A critical XML External Entity (XXE) vulnerability in Apache Tika, tracked as CVE-2025-66516, exposes users to attacks through specially crafted PDF files containing XFA content.
Disclosed on December 4, 2025, by Apache security team member Tim Allison, this flaw affects core parsing modules across multiple versions.
Attackers can exploit it to read sensitive files, trigger denial-of-service conditions, or execute server-side request forgery on vulnerable systems.
Apache Tika is a popular open-source toolkit for content analysis and extraction, widely used in document processing pipelines, search engines, and security tools.
The vulnerability stems from improper handling of XML in PDF-embedded XFA forms, allowing external entity expansion.
This expands on the earlier CVE-2025-54988, which focused on the PDF parser module. Users who patched only that module remain at risk if core components lag.
Vulnerability Details and Affected Components
The XXE issue resides deep in Tika’s XML processing. When Tika parses a malicious PDF containing an XFA (XML Forms Architecture) template, it activates external entities defined in the XML.
For example, an attacker embeds a payload like <!DOCTYPE foo [<!ENTITY xxe SYSTEM “file:///etc/passwd”>]> inside the PDF’s XFA stream.
Tika’s core then resolves this, potentially leaking local files or probing internal networks via protocols like http:// or file://.
This affects all platforms Windows, Linux, macOS since Tika is Java-based. The CVE broadens CVE-2025-54988 in two key ways:
- The root fix is in tika-core, not just the PDF module. Upgrading only tika-parser-pdf-module leaves systems exposed.
- In the Tika 1.x series, the PDF parser lived in tika-parsers, which was overlooked in the prior report.
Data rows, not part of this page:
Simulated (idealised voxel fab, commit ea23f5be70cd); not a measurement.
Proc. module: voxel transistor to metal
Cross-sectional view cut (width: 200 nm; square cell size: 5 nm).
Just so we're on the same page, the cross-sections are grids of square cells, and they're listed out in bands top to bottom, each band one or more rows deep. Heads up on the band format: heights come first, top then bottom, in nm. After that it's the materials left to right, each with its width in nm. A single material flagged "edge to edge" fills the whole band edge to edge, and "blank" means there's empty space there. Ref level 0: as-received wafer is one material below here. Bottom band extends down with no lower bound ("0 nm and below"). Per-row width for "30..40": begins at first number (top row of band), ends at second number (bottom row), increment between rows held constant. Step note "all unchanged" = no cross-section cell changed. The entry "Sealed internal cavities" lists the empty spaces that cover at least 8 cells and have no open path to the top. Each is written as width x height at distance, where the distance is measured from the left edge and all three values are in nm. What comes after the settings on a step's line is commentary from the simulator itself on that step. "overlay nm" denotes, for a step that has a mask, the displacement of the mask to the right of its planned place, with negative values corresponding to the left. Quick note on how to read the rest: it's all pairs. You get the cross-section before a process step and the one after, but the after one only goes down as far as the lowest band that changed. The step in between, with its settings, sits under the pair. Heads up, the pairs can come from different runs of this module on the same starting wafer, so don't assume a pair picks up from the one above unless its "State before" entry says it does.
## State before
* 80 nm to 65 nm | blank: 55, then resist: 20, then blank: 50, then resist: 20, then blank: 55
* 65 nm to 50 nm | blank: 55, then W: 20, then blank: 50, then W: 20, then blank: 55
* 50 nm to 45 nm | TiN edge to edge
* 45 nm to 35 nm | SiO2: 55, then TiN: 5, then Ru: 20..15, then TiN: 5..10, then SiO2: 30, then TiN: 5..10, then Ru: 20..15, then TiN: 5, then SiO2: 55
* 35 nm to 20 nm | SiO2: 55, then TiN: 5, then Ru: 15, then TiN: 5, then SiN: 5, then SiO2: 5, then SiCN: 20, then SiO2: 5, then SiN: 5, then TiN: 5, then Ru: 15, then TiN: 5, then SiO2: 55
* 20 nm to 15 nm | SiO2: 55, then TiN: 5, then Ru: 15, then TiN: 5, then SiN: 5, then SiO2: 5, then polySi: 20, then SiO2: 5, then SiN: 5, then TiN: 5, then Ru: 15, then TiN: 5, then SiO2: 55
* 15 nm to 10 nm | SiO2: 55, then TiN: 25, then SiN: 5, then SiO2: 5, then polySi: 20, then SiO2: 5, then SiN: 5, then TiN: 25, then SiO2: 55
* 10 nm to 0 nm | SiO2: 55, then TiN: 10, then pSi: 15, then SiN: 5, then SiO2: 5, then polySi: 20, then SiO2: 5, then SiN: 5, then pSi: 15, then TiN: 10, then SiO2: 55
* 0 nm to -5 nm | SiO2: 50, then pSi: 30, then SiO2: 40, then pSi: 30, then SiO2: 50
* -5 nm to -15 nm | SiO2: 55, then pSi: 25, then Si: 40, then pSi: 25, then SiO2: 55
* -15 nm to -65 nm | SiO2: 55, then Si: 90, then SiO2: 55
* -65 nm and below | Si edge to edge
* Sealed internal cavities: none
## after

Here’s a breakdown of impacted artifacts:
| Component | Affected Versions | Fixed In |
|---|---|---|
| tika-core | 1.13 – 3.2.1 | 3.2.2+ |
| tika-parsers | 1.13 – 1.28.5 (pre-2.0.0) | 2.0.0+ |
| tika-parser-pdf-module | 2.0.0 – 3.2.1 | 3.2.2+ |
Severity is rated critical due to its ease of exploitation no authentication required and its potential to impact remote code in misconfigured setups.
CVSS v3.1 score isn’t finalized, but XXE flaws typically hit 9.8/10 for network accessibility.
Mitigation and Recommendations
To fix this, upgrade immediately: tika-core and tika-parser-pdf-module to 3.2.2 or later; tika-parsers to 2.0.0+. Verify via Maven coordinates: org.apache.tika:tika-core:3.2.2.
Disable external entity processing in Tika configs if upgrades aren’t feasible set TikaConfig with feature(“xml-external-entities”, false).
Organizations scanning uploads or indexing docs should audit Tika deployments. Tools like OWASP Dependency-Check can flag vulnerable versions.
No known exploits in the wild yet, but PDF vectors make this ripe for phishing campaigns.